Workforce readiness for high school seniors: Washington, D.C.
- Helping students attend school and earn a secondary credential: Students with high levels of absenteeism have lower academic performance and educational attainment. Those who do not complete high school or earn an equivalent credential face increased risk for a range of negative economic and health outcomes. Approaches to increase student attendance and persistence include dropout prevention programs, attendance and truancy interventions, mentoring programs, and alternative high schools. For adults and older adolescents that are disconnected from a traditional high school, alternative secondary credential programs may be appropriate.
- Targeting the drivers of poor attendance: Attendance and truancy programs work to remove barriers students face to regular school attendance. Typically, programs offer a range of support services to address common causes of poor attendance, such as health problems, family issues, or academic challenges. In addition, some schools examine internal policies that promote absences, like out-of-school suspensions, to find alternatives that keep students in school. While many programs are school-based, those focused on students involved in truancy cases may be run by court systems.
- Boosting student persistence: Dropout prevention programs aim to keep students in school by increasing school engagement, school attachment, and academic performance. Common approaches include reducing class sizes, offering tutoring, and starting mentoring programs. To further support students, many programs offer more intensive support services, like case management and vocational training. Programs can be school- or community-based, and they can serve entire schools or target specific groups at high risk of dropping out, like students that are pregnant.
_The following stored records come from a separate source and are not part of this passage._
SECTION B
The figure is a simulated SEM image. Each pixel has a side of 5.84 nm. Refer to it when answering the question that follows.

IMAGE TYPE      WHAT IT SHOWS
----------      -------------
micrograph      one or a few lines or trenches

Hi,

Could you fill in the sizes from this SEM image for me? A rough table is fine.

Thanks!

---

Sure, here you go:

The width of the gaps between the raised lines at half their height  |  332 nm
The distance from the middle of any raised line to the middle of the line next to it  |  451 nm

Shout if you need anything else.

- Offering alternative models of high school: Alternative high school programs aim to help students at risk of not completing high school earn a secondary credential. Programs vary considerably in form and intensity, with some being delivered in traditional school environments and others using separate facilities. Similarly, some programs focus on a narrow range of interventions, like mentoring, while others offer more comprehensive services, from counseling and tutoring to career education.
- Helping individuals complete their secondary education: General Education Development (GED) and High School Equivalency Diploma (HSED) programs help individuals without a high school diploma earn an equivalent credential. Credentials are awarded to students who pass a series of exams meant to test knowledge of high school subjects, like math, reading, and science. To increase students’ chance of success, programs typically offer academic supports, such as prep courses or tutoring. Some programs supplement academic supports with counseling or social services.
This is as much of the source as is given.